Balancing Carrying Costs against Order Fill Rates

By: David Thikoll, SBS Desert Mountain

Operating a discrete manufacturing facility efficiently requires vigilant attention to supply chain procedures to protect and maximize margins. Discovering ways to streamline production processes and reduce inventory carrying costs must be a top priority in to achieve financial goals and profitable, sustainable growth.

Therefore, understanding the four major components of inventory carrying costs and how to diminish their impact on company resources can expose problem areas within the supply chain. Often, inefficiencies can be eliminated with a distribution management software solution that has the ability balance costs with order fill rates, customer satisfaction and profitability.

Capital Expense

Capital expenses refer to the purchase order and delivery dollar amounts for raw materials, batch parts, components, or other production goods needed for operations. These commodity items are subject to extreme volatility; the market often fluctuates. It is possible to mitigate price risk through order negotiations, quantity agreements and supplier partnerships with shared risk.

Taxes and Insurance

Taxes are assessed on warehoused materials including raw materials, work-in-progress, operating supply, and finished goods inventory, and levied according to regional authorities and local laws. Insurance costs vary according to the amount of estimated risk involved in maintaining stock levels at a specific facility.

Insurance costs can be diminished slightly by the implementation certain safeguard improvements such as security cameras, fire prevention systems, and employee safety programs, but taxes can only be decreased by reducing warehoused materials, and streamlining production and distribution procedures to achieve minimum holding times.

Obsolescence

Obsolescence can occur through miscommunication events or when duplicate PO’s are issued, creating an excess of materials, if current production levels are insufficient to maintain product development rates, resulting in obsolete components, or when damage occurs to materials through mishandling, or improper storage.

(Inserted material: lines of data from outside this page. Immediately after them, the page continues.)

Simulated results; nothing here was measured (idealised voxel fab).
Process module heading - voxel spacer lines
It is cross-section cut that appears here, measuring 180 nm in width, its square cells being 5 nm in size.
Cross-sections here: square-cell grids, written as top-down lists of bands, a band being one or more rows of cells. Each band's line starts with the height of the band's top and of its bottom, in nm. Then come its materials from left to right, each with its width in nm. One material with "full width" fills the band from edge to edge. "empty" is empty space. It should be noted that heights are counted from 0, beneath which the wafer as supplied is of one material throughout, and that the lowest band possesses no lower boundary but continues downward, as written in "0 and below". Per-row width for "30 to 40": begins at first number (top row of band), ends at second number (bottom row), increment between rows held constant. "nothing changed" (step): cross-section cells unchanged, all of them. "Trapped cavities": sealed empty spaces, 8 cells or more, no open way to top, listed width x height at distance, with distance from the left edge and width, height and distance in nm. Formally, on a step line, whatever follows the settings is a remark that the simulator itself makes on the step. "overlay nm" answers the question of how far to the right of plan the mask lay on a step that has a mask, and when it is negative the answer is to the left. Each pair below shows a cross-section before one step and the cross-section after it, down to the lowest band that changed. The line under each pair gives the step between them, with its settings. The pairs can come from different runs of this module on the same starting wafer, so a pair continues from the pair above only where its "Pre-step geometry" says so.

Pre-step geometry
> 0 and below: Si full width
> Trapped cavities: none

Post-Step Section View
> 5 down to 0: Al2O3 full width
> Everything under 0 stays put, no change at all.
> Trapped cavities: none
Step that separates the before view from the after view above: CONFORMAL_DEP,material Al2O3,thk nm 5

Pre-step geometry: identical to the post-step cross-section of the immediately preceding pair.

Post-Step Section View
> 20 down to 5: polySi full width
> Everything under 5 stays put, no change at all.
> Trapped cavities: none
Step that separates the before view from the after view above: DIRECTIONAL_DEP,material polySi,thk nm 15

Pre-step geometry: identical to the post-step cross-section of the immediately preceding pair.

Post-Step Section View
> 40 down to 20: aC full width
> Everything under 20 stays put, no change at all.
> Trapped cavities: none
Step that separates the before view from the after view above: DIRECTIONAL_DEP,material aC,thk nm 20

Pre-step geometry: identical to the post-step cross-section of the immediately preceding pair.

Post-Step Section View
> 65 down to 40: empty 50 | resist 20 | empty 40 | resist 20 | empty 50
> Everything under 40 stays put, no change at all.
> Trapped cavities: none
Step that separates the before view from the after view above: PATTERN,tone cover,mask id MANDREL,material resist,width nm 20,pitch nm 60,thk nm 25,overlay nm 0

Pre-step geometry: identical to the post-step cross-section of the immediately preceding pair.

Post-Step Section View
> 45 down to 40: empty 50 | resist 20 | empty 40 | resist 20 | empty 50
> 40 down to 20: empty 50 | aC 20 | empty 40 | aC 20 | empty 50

Employing a customized software program can reduce inventory levels and significantly improve distribution management procedures, by decreasing overall stock levels, as well as organize and coordinate timely replenishment scheduling.

Storage Costs

The labor involved in organizing and handling inventory factors into product costs. These storage costs refer to the facility maintenance expenses, specifically the lease and utilities rates incurred from warehousing inventory.

Calculating the best replenishment points, economic order quantities, and determining when and how much to order requires constant monitoring of inventory on hand; sadly, this often becomes the responsibility of multiple warehouse personnel.

Fortunately, there are innovative distribution management software programs that incorporate lean manufacturing principles and effective inventory management, allowing senior staff members the freedom to view every aspect of supply chain operations faster and easier and enabling them instant access to valuable performance metrics.

These customized systems work at every level of operations, are easy to incorporate, and possess the unique ability to offer reduced inventory levels and decrease carrying costs. For more information on how to stay ahead of Today’s Distribution Challenges, view this 30 minute free On-Demand Webinar.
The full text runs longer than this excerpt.